Sheriffed intermittent failures

The Firefox Sheriff team looks at all failures for tasks which are visible by default in Treeherder (tier 1 and 2) and are part of a push on a sheriffed tree (autoland, mozilla-central, mozilla-beta, mozilla-release, mozilla-esr trees) and determines if the failure is a regression or an intermittent failure. In the case of an intermittent failure, the sheriffs annotate the failure and the annotation is logged in Treeherder.

In most cases the sheriffs will determine if a new bug is needed or an existing bug already tracks this kind of failure. In most cases sheriffs will annotate the failure using a “Single Tracking Bug”, in other cases there will be specific failures that are tracked seperately.

Single tracking bugs

Single tracking bugs are used to track test failures seen in CI. These are tracked at the test case level (typically path/filename) instead of the error message. We have found that many times we have >1 bug tracking failures on a test case, but none of the bugs are frequent enough to get attention of the test owners. In addition, when a developer is looking into fixing an intermittent failure, they are debugging the file, and it is great to see ALL the related failures in one place.

There are 2 ways to get detailed information about test failures:

  1. Treeherder, when viewing a specific issue, there is a table, on the far right side of the table is the column titled Log. If you click the text box underneath that, a drop down of all failure types will be populated, selecting a failure will filter on that failure to see logs, etc.

  2. from mach test-info, one can view a breakdown of all failures and where they occur (example: ./mach test-info failure-report --bugid 1781668)

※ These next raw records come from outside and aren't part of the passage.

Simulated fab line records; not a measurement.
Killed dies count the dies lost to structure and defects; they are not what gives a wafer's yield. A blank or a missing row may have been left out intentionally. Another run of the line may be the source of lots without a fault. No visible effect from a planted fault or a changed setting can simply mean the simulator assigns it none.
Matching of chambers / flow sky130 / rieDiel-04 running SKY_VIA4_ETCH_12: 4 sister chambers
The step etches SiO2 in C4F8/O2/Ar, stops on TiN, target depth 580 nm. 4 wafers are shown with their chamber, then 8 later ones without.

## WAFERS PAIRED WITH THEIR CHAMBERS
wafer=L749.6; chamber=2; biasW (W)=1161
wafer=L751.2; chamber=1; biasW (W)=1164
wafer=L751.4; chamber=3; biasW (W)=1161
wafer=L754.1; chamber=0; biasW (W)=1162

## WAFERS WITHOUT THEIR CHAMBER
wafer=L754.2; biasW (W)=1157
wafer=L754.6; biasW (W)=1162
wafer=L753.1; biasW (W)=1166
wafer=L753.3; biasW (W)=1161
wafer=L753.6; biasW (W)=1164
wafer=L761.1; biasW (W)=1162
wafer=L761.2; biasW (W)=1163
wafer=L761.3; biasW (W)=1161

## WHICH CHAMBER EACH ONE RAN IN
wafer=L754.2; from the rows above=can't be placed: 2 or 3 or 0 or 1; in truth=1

The workflow of single tracking bugs is as follows:

  • Sheriffs find new failures in CI and create new bugs. If Treeherder can find the path, Treeherder will recommend a single tracking bug and strip out the error message.

  • Sheriffs will annotate existing bugs if the failure to annotate has a test path and in the list of bug suggestions there is a single tracking bug. Treeherder will offer that up as the choice as long as the test paths match (and other criteria like crashes, assertions, leaks, etc. are met)

  • Sheriffs will needinfo triage owner if enough failures occur (currently 30 failures a week, etc.)

  • Developers will be able to investigate the set of failures, any specific bugs they are fixing (for some or all of the conditions). It is best practice to use the single tracking bug as a META bug and file a new bug blocking the META bug with the specific fix.